Gated Resonant Tunneling Devices May Become Practical

Quantum tunneling transistor may become practical for general use.

John Baliga, Associate Editor -- Semiconductor International, 5/1/1998

Researchers at Sandia National Laboratories (Albuquerque, N.M.) have developed a double quantum well (DQW) tunneling transistor designed for reliable gating, called the double electron layer tunneling transistor (DELTT). They presented their work in December at the International Electron Devices Meeting (IEDM) in Washington, D.C., and the International Semiconductor Device Re-search Symposium (ISDRS) in Charlottesville, Va.

Quantum well devices are typically made in the AlGaAs material set. A thin layer of GaAs is sandwiched by two wider bandgap layers of Al_x Ga_1­xAs, and techniques like molecular beam epitaxy (MBE) are used to make the borders between the layers well defined. A number of devices have been investigated that use tunneling through a quantum well. Using the resonance between a Fermi level   outside the well with a level in the well, switching speeds up to 712 GHz have been demonstrated. This class of devices also has a negative differential resistance (NDR) regime, making it useful for various novel applications like tunable oscillators (Fig. 1).

Many resonant tunneling devices that have been studied depended on tunneling from a bulk emitter region, with a three-dimensional momentum state space, through a quantum well that has a two-dimensional momentum state space. The resonance necessary for tunneling requires matching both the energy and the momentum of states, which can be difficult when the two state spaces are that different. This is one of the reasons the re-searchers chose a DQW structure. Tunneling from one well to the other involves two regions that have two-dimensional state spaces.

Another reason for choosing a double well structure was to make a reliable and repeatable three-terminal device. Most resonant tunneling devices are essentially two-terminal devices, and are therefore called resonant tunneling diodes (RTDs). Adding a gate to them requires etching them into a post shape, then adding a contact. The difficulty with that approach is sensitivity to lateral features. A device with a post diameter of 1000 Å would have much different circuit characteristics than one with a 900 Å diameter. By using tunneling between quantum wells, the device characteristics are determined by vertical features only, which are determined by the epitaxial growth process.

The wells in the DELTT device are the same thic  kness (~150 Å). The wells are given different electron densities to make their Fermi energies different and therefore make resonance possible at a nonzero bias. The problems of gating and making contacts directly to the quantum wells are solved simultaneously using the contact scheme of Figure 2. Two ohmic (Ge/Ni/Au) contacts are made that each contact both wells. Depletion gates (Ti/Au) are used to "disconnect" each contact from a well. Additional Ti/Au contacts act as control gates.

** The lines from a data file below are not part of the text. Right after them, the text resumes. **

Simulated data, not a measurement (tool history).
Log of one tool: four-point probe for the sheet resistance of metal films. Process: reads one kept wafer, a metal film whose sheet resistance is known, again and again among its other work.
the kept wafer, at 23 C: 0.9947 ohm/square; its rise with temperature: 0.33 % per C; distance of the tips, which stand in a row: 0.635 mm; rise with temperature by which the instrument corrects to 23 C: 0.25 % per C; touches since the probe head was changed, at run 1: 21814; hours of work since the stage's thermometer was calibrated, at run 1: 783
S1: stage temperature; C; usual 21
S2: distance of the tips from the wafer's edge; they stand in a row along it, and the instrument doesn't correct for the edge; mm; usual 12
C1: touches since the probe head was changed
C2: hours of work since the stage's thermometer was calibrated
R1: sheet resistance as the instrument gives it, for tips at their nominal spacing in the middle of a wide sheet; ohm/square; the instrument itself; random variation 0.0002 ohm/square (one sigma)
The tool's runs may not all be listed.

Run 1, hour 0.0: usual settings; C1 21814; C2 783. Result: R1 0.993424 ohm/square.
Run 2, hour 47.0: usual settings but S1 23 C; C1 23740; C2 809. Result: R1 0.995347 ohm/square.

Gaining access to contacts on both sides of the device is done using a technique the researchers call epoxy bond and stop etch (EBASE). The first step in fabricating the device is to grow an aluminum-rich AlGaAs layer. After all the layers are grown and the top side contacts are made, the device is epoxied epi-side down onto a host substrate (Fig. 3). The original substrate is lapped, and is then etched using the AlGaAs layer as an etch stop.

The basic figures of merit for resonant tunneling devices are the peak-to-background and peak-to-valley ratios (Fig. 1). The background current is sensitive to temperature, and it essentially determines the valley current. The DELTT has exhibited a peak-to-valley ratio of ~20:1 at 1.6 K and an ~4:1 ratio at 77 K. Narrower wells and larger Fermi energy differences are expected to make room temperature operation possible. The group is investigating the InGaAs material system to this end.